Is it a great success?
It is. For us consumers.
But the GPU needs to sell in pro market in order to be a success.
And that will be an issue with some of the worst perf/W in 28nm, TDP breaking 250W barrier and Double precision cut to 1/8.
OTOH perf/$ is rather good for high-end (at this point in time anyway), which will make consumers happy, but not so much AMD.
Or Nvidia for that matter, whose free reign on high end has ended.
But the GPU needs to sell in pro market in order to be a success.
Double precision cut to 1/8.
We've also come to learn that AMD changed the double-precision rate from 1/4 to 1/8 on the R9 290X, yielding a maximum .7 TFLOPS. The FirePro version of this configuration will support full-speed (1/2 rate) DP compute, giving professional users an incentive to spring for Hawaii's professional implementation.
It is. For us consumers.
But the GPU needs to sell in pro market in order to be a success.
And that will be an issue with some of the worst perf/W in 28nm, TDP breaking 250W barrier and Double precision cut to 1/8.
OTOH perf/$ is rather good for high-end (at this point in time anyway), which will make consumers happy, but not so much AMD.
Or Nvidia for that matter, whose free reign on high end has ended.
Is it a great success?
Needs water
The main reason people think a 290 matches the X is because of the severe throttling.
Half the time the 290x is running at 720-800mhz. 290 vs. 290X both on water at 1000mhz without throttling or vdroop, the difference is larger, and the 290X extends its lead.
You are probably right, this current setup is not bottlenecked by ROP/TMUs, so the extra shader on the X will scale much better than previous gen top vs 2nd tier.
It's an awesome GPU for people on water now. The rest, wait for AIB models.
OC vs OC should be interesting versus the 780, both become massive power hogs once you crank up the voltage, dont think its going to be relevant, it all comes down to performance. At higher resolution, R290X absolutely crushes NV's Gk110, and its currently running crippled at that!
Myself? I'll go for the R290 non X, custom cooled, hopefully for around the $399 to $449 range.
Definitely interested in the aftermarket 290 myself. Going to wait until it's$399 with a copy of bf4. I'm a very picky buyer.
It is the fastest overall card you can buy. Another card matches it, but costs twice as much.

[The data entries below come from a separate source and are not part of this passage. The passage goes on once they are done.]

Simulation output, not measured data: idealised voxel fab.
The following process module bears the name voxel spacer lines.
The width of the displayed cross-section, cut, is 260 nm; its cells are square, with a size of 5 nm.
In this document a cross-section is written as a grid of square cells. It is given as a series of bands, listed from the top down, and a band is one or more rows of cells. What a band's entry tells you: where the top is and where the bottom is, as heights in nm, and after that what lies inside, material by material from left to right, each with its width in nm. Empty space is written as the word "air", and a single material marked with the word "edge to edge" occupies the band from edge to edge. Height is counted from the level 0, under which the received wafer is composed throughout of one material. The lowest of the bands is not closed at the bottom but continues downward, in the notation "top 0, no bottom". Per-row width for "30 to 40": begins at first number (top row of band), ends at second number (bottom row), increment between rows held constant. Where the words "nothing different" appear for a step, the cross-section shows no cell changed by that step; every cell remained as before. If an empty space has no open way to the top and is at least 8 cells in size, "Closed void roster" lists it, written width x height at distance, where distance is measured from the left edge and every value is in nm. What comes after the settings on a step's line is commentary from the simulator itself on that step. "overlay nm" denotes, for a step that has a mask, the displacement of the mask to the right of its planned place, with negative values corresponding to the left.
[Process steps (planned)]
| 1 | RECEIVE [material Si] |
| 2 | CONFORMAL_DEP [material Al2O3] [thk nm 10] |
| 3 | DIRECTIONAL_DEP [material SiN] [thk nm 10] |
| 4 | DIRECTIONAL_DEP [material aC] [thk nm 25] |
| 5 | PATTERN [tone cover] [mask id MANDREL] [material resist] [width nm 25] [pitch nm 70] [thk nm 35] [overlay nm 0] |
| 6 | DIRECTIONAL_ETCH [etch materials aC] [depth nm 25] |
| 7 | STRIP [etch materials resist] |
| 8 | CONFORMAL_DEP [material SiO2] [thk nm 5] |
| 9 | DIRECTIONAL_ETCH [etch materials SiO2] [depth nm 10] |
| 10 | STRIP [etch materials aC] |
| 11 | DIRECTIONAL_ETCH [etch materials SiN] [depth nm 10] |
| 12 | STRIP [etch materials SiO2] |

I think the R9 290 non x is going to be the real big success though. It is usually the more affordable card that is close to the more expensive one's performance that is more popular. A $450 card that matches the $650 gtx780 is sure to shake everything up.
780 is going take at least a $150 price cut if the plain 290 is $450.
If 780's end up matching R290x's when both are overclocked, then it only needs a $100 price cut according to the same logic of everyone who bought 7970's on here. Equal performance when OC'd, but the 780's have quieter operation, lower thermals, 150-200 watts less power use, and the same cost w/ $100 price cut. Even if OC'd 780's are 5% slower on average vs. OC'd r290x's, the intangibles still make it worthwhile trade off to many people at equal prices.
I like the look of it but it does need a better cooling solution looking at benchmarks. I think it will soon be sorted out cooling wise though but with the GTX 780ti around the corner and if Nvidia price it perfectly would be the better choice, however I don't see Nvidia putting it at the same price as the R9 290x.